The New Theatre, Dublin
This new production of Brendan Behan’s
The Quare Fellow
begins with a short historical introduction that has the effect of freezing the play in time. From the outset we are not encouraged to engage empathetically with the play – to mediate upon the nature of the death penalty, the uniform masculinity imposed on men within the prison system, or the hierarchies of power that exist within all social microcosms – but to value instead its 1954 setting, when it marked the beginning of Behan’s playwriting career.
This suggests a lack of faith in the play itself, or a lack of confidence in the elements assembled for this production by director Ronan Wilmot, to capture the best qualities of Behan’s work. The success of
The Quare Fellow
lies in its dialogue, which is built around anecdotes that rise to crescendoing punch-lines, and in its structure; the way in which a wide range of characters (prisoners and prison guards) wander through the scenes, giving a sense of a whole world shrunk upon the stage.
In Wilmot’s production, the cast of 28 is stripped back to 13, immediately diluting the sense of oppression, and yet the stage (a flat grey brick wall with high-lit windows designed by Peter McPoland) is thrust so far forward towards the audience that the 13 actors barely have room to comfortably move, while the establishment of separate spheres for asides and private conversations is rendered impossible. Mark Wheatley’s lighting design does little to help define what are supposed to be discrete areas within the confined space of the prison. We thus have no sense of the urgency of the power dynamics at play.

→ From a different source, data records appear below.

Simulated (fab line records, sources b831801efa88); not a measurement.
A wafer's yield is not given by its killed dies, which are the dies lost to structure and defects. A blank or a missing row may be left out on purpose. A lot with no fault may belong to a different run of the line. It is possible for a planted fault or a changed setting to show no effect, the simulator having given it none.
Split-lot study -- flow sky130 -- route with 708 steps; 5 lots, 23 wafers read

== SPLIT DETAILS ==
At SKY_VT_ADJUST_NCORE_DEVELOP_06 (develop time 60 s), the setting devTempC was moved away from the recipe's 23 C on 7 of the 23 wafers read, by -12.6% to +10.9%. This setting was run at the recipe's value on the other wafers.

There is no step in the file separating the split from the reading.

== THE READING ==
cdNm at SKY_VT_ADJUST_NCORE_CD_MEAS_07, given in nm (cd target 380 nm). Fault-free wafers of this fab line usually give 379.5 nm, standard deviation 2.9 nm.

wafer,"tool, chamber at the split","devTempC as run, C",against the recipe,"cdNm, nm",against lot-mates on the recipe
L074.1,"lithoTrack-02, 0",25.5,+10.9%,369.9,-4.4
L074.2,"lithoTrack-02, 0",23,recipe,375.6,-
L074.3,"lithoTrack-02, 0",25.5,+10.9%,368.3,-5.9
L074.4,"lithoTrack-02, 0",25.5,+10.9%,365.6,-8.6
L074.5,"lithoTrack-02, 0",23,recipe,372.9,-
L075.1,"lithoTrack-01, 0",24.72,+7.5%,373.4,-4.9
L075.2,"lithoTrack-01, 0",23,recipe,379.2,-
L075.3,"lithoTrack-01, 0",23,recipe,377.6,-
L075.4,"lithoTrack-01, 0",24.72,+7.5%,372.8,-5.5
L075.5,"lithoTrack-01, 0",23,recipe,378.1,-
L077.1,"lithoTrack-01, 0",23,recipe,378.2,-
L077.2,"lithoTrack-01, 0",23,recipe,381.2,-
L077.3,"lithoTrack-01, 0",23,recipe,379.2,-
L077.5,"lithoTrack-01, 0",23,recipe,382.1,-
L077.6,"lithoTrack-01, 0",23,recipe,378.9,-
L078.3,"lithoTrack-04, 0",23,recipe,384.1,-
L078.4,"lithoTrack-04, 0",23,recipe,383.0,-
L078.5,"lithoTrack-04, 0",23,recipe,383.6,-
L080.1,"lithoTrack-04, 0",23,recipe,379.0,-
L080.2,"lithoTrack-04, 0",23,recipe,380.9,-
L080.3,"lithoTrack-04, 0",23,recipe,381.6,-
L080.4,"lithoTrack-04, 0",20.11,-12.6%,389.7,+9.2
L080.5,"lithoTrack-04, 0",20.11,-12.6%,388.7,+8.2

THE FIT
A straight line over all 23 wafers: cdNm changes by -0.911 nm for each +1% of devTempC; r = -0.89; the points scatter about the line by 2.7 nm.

Some of the young actors struggle with articulation throughout the 75-minute show; others over articulate, playing up Behan’s bawdy humour to deny any pathos to the characters’ incumbent fate. Ultimately this results in a production that is sadly devoid of any tension. An unnecessary interval between Acts One (60 minutes) and Two (15 minutes) does little to help matters and when the production fizzles out with the Quare Fellow’s hanging, the audience are singing along to the play’s anthem instead of contemplating the greater issues at stake.